The following blog is adapted from the book Industrial Cybersecurity Case Studies and Best Practices, authored by Steve Mustard. More excerpts will be following in the coming weeks. See Excerpt #1 here. See Excerpt #2 here. See Excerpt #3 here.
NEW: See Steve Mustard's October 2022 appearance on NasdaqTV here.
What We Can Learn from the Safety Culture
Visit any OT facility today and you will likely find several obvious cybersecurity policy violations or bad practices. Typical examples include the following:
- Poor physical security, such as unlocked equipment rooms or keys permanently left in equipment cabinet doors.
- Uncontrolled removable media used to transfer data.
- Poor electronic security, such as leaving user credentials visible. See Figure 1 for a real example of this bad practice.
Even in regulated industries, compliance with cybersecurity regulations is, at the time of this writing, not where it should be. In 2019, Duke Energy was fined $10 million by the North American Electric Reliability Corporation (NERC) for 127 violations of the NERC Critical Infrastructure Protection (CIP) regulations between 2015 and 2018. Although this was an unusually large fine (consistent with a major regulatory violation), NERC continues to fine companies that fail to follow its cybersecurity regulations.
Figure 1. Control Room Console with User Credentials Visible on a Permanent Label.
Accidental acts are a significant contributor to the totality of cybersecurity incidents today and have been since record keeping began. Surveys from IBM, Verizon, and others consistently show that the majority of cybersecurity incidents are caused by human error.
Figure 2 shows a bowtie diagram representing the potential threats to an organization with a co-mingled IT and OT network, and include significant contributions from human error. These threats could result in a loss of visibility or control on OT systems, as well as exfiltration of sensitive information from IT systems or ransomware compromise of these systems.
Figure 2. Bowtie diagram showing potential for human error.
The bowtie diagram shows that the mitigations for the human error threat are heavily dependent on administrative controls. These include a well-managed access control process that limits elevated access to a small group of competent users, and rigorous procedures for tasks performed by users with elevated access.
James Reason, professor emeritus of psychology at the University of Manchester, is the creator of the Swiss cheese model of accident causation. He believes an effective safety culture requires a constant high level of respect for anything that might defeat safety systems. He says the key is “not forgetting to be afraid.” Well-designed systems with multiple layers of protection are designed to ensure that no single failure will lead to an accident. Such systems result in an “absence of sufficient accidents to steer by.” This eats away at the desired state of “intelligent and respectful wariness.”

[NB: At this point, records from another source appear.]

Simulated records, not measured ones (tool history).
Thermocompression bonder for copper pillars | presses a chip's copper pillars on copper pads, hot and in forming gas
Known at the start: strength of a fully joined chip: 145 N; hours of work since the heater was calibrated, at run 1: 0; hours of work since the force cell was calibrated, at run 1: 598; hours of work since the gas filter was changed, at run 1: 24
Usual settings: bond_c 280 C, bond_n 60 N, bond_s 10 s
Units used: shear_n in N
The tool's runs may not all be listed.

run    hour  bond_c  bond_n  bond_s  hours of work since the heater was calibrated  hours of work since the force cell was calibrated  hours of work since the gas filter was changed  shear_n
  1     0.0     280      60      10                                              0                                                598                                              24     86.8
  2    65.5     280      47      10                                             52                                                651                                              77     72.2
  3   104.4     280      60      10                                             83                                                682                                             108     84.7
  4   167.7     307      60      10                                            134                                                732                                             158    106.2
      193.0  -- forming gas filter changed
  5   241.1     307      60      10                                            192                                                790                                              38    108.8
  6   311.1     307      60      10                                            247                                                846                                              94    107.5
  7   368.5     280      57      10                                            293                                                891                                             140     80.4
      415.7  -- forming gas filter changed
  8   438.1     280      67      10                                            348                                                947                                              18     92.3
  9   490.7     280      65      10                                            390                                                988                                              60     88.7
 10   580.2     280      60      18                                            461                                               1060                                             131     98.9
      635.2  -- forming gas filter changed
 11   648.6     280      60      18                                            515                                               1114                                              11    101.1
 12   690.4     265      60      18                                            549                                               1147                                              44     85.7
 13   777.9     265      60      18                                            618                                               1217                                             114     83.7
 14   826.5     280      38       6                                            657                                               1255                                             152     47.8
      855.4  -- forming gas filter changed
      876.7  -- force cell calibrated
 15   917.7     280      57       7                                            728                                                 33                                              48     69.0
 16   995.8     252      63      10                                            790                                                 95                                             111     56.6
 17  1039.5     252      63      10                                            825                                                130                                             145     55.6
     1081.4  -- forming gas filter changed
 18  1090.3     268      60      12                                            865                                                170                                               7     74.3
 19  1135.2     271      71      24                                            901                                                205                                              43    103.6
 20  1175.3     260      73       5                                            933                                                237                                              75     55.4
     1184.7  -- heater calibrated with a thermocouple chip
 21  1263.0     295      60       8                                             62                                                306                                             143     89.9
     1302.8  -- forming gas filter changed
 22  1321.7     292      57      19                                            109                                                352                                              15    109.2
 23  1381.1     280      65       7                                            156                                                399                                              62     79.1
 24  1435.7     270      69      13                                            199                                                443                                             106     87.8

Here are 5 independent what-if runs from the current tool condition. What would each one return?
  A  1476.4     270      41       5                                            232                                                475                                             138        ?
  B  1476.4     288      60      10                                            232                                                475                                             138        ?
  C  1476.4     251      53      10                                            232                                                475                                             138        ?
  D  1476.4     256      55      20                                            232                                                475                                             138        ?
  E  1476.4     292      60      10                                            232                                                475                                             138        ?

Reason says organizations should not think they are safe because there is no information to say otherwise. This mind-set leads to less concern about poor work practices or conditions. It may even reduce unease about identified deficiencies in layers of protection. The same thinking should be applied to cybersecurity. As noted earlier in this chapter, underestimation of cybersecurity risk and overconfidence in the layers of protection lead to a lack of concern. Left unchecked, this lack of concern can be expressed in the acceptance of bad practices such as use of unapproved removable media, leaving cabinets unlocked, leaving controllers open to remote programming, and poor account management.
Training and Competency
Organizations approach cybersecurity training in a variety of ways. Some create their own material, and some use specialist training providers. There are advantages to each approach. Custom material can be made specific to an organization. It may be more relevant, but the material may lack the deep insights and broader experience of a specialist provider. A good compromise is to use a specialist training provider to customize material for the organization.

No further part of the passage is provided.